HARRY HODGKINSON was a great Balkanist and friend of Albania, and a distinguished travel writer. In a long and varied life he was also an intelligence officer, Liberal Party ideologue and oil company executive.

He was born of strong Liberal farming stock in Lancashire, and showed early academic promise, winning a scholarship at the age of nine to Kirkham Grammar School. After leaving school at the age of 16, he became a cub reporter on a local newspaper, then graduated to the Blackpool Times, which he later described as 'a decrepit newspaper founded by my great- uncle as a Liberal witness in Tory Blackpool'. After it went bankrupt in 1933, he joined the Bradford Telegraph until moving to London in 1937 for a full-time job at the Liberal Party headquarters.

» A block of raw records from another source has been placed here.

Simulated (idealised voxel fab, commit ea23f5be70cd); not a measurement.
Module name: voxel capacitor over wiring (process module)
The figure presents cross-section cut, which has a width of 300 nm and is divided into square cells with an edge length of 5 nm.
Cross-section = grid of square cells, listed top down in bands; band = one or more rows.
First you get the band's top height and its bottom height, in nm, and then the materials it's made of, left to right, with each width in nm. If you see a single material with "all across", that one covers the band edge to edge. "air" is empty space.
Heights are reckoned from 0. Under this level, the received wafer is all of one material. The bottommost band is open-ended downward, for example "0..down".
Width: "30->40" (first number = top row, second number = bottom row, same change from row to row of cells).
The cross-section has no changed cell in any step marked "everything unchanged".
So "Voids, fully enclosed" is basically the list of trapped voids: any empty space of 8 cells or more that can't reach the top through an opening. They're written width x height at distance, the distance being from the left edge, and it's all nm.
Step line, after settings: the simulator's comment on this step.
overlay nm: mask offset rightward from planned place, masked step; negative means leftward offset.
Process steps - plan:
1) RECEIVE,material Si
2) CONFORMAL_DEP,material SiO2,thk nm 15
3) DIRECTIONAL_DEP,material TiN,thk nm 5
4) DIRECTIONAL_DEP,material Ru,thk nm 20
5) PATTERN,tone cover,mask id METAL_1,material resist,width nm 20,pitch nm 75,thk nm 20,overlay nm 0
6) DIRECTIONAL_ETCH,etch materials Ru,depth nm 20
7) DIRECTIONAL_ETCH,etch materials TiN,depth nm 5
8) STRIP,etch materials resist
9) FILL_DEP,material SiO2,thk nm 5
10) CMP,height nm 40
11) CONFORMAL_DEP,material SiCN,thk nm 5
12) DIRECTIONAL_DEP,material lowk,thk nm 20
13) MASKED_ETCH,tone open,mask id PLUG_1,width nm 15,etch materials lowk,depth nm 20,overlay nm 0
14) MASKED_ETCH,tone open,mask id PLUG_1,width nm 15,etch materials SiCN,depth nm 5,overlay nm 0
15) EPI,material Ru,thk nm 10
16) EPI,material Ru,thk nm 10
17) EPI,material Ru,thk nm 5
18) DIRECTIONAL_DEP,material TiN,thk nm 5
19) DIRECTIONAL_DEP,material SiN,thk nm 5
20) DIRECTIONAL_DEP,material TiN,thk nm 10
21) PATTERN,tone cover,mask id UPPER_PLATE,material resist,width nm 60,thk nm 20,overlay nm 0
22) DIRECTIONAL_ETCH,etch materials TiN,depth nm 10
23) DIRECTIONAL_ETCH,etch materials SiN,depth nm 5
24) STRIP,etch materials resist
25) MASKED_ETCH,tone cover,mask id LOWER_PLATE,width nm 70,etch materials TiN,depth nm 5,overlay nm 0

But Hodgkinson's horizons were wider than those of many of his contemporaries, and he became an obsessive traveller in all the Balkan countries. In 1936 he walked from Charing Cross to Damascus Gate in Jerusalem. He visited the Albania of King Zog in 1937, fell in love with the country immediately, and joined the Anglo-Albanian Association on his return to England.

As a result, he met the great pioneering ethnologist Edith Durham, author of The Struggle for Scutari (1904) and High Albania (1909), then in the final years of her life, and began to form social and political contacts with Albanians, and the Albanian government itself, that were to prove invaluable to the British government in the post-war period. Hodgkinson's basic outlook on Balkan politics was formed at this time, and throughout his life he fought for the Albanian cause and took up strong anti-Serb and anti-Bulgarian positions. He was part of the circle of King Zog when he fled to London, and of his exiled court near Pangbourne in the Thames valley.

On the outbreak of the Second World War Hodgkinson first joined the Palace of Westminster Home Guard, then the Navy in 1942 after a course in wireless telegraphy. With the collapse of Mussolini's regime in Italy he was transferred to Special Operations Executive in the Adriatic at Bari HQ, and operated in Yugoslavia and Albania during and after the German occupation, and was mentioned in despatches. He returned to England for a short period before the 1945 General Election and acted as editor of the Liberal campaign manifesto, but soon returned to the Navy and took charge of the Yugoslav and Albanian desk for Naval Intelligence. He was closely involved in the protracted political controversy and legal proceedings that followed the Corfu Channel incident in October 1946 when Royal Navy ships were blown up by mines between Corfu and the Albanian coast.

Hodgkinson left the Navy in 1955 and joined Shell-Mex, in charge of business intelligence, and acted as Secretary for the UK Petroleum Advisory Committee. In the same year, he published The Adriatic Sea, one of the finest travel books of the period, a distillation of over 20 years' travel, wartime, and intelligence experience. It is much more than a travel book, more a reflection on a beloved country in the tradition of an Edith Durham or a Patrick Leigh Fermor, full of brilliant observation mediated by deep learning, love of the sea, and inner passion for landscapes described.

After his retirement in 1972 he devoted most of his time to the Anglo-Albanian Association, acting as a generous friend and adviser in countless refugee cases with people on the run from Enver Hoxha's dictatorship in Albania, then later, from Serbian occupation of the Republic of Kosovo in former Yugoslavia. Hodgkinson was a warm, hospitable and cheerful man, with a sharp wit, and he consistently encouraged the younger generation in London, even when he did not share their views. People from every background found a visit to his tiny, gloomy, bookladen house tucked away near Regent's Park a memorable experience, with the inevitable smoked salmon sandwiches and large glasses of Isle of Jura malt.

He had foreseen the disintegration of Yugoslavia long before the foreign policy establishment in Britain, and was not slow to point out the years of fatal ignorance of Balkan realities in official circles that has led to so many tragic policy errors. Although strongly pro-Europe personally, he had no illusions about the role of the European Community in the Balkan crisis, or the fatal complacency the Maastricht process had engendered in Foreign Office thinking about the region.

In the last year of his life he was working towards the unification of the disparate groups of Albanianists in Britain, a task he considered urgent in order to assist the struggle for the freedom of Kosovo, a cause that was perhaps closest to his heart of any that he supported. He bore his last illness with characteristic humour, dignity and stoicism, his final instruction to his friends being to bring him adequate quantities of champagne to speed his passing.